Capitalization rates (cap rates for short) are one way to talk about estimated investment returns in real estate. You’ll hear them mentioned a lot, such as “the cap rate is too low for this market”.
What is a Cap Rate?
The cap rate indicates the rough return on investment for a specific property at a specific point in time.
Net operating income (NOI for short) = how much a property makes after all expenses are paid except the mortgage (if applicable).
Market Value = how much the asset would sell for.
NOI/Market Value = Cap rate
Be careful – the NOI is calculated in different ways incorporating different expenses for different properties. Market Value is what someone (including you) is willing to pay for it and will be different depending on different buyers’ situations (such as who can get better loan terms or have access to economies of scale to reduce costs after closing).
Ask which ones are included, walk through the assumptions or do your own due diligence. You absolutely have the right to access the underwriting, expense and income information for a property before investing. Keep in mind numbers can be adjusted a lot to support the point of whoever is running the calculations. The banks all get this, as an investor it is important you do too. If someone won’t share the data with you so you can check it, that’s a red flag.
What do I use a Cap Rate for?
There are a few general trends for cap rates:
- Properties perform better when they are bought at a high cap rate and sold at a low cap rate. This typically involves adding value to the property and/or changing market conditions.
- Properties with lower risk tend to have lower cap rates than properties with higher risk.
The most useful thing is to compare properties in the same market.
Say a broker is offering a property at a 5 cap (that’s shorthand for a 5% capitalization rate). If other properties in the area are selling at a 6 or 6.5 cap, that’s a flag that either this property is much lower risk than the others OR the market value is higher than it can bear OR expenses have been creatively book kept to be very low. Or a combination. No matter which, it’s a flag to go dive deeper into the property finances.
For investors, cap rates can also raise a flag that underwriting may not be conservative. If the cap rate at purchase is the same or greater than the assumed cap rate at sale, the underwriting is not conservative. Banks generally assume an increase of 0.15/yr, so on a 5 yr hold 0.15*5 = 0.75 increase in cap rate.

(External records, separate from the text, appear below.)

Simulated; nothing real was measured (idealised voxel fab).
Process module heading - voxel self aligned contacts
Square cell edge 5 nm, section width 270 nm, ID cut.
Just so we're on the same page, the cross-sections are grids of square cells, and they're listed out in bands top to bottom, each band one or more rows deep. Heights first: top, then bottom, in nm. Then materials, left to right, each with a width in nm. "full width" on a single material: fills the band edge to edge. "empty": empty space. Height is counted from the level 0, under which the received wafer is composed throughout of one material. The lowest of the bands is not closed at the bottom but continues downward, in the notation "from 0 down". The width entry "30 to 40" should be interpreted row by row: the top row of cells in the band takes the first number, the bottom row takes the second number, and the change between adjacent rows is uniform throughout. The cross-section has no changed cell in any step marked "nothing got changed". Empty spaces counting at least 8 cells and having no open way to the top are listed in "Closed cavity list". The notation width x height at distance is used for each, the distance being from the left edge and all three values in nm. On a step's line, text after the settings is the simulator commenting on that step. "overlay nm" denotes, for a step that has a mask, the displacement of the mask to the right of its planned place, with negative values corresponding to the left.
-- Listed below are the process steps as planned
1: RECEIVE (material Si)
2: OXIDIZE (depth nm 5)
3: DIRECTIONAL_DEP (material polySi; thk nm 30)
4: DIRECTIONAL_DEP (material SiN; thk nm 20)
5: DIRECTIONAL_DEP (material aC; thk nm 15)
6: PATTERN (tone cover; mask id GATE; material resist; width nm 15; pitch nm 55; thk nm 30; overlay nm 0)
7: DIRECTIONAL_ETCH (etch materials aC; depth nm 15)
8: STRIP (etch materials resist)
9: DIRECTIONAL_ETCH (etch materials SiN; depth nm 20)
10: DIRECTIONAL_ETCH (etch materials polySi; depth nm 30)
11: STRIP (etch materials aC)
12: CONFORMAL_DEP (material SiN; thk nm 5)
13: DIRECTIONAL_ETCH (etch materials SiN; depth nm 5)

Fun fact: the cap rate assumed at sale of a property is called the reversion Cap rate
Cliff Notes Questions for Investors
If you’re looking at a deal, here are a few Cap rate questions to ask the people who are underwriting it:
- What is the current cap rate and reversion cap rate?
- What are the cap rates for 3-4 similar properties in the same market?
- How have the expenses used to calculate NOI changed over the past 3 years?
- Will you walk me through your underwriting (or send me a link to it)?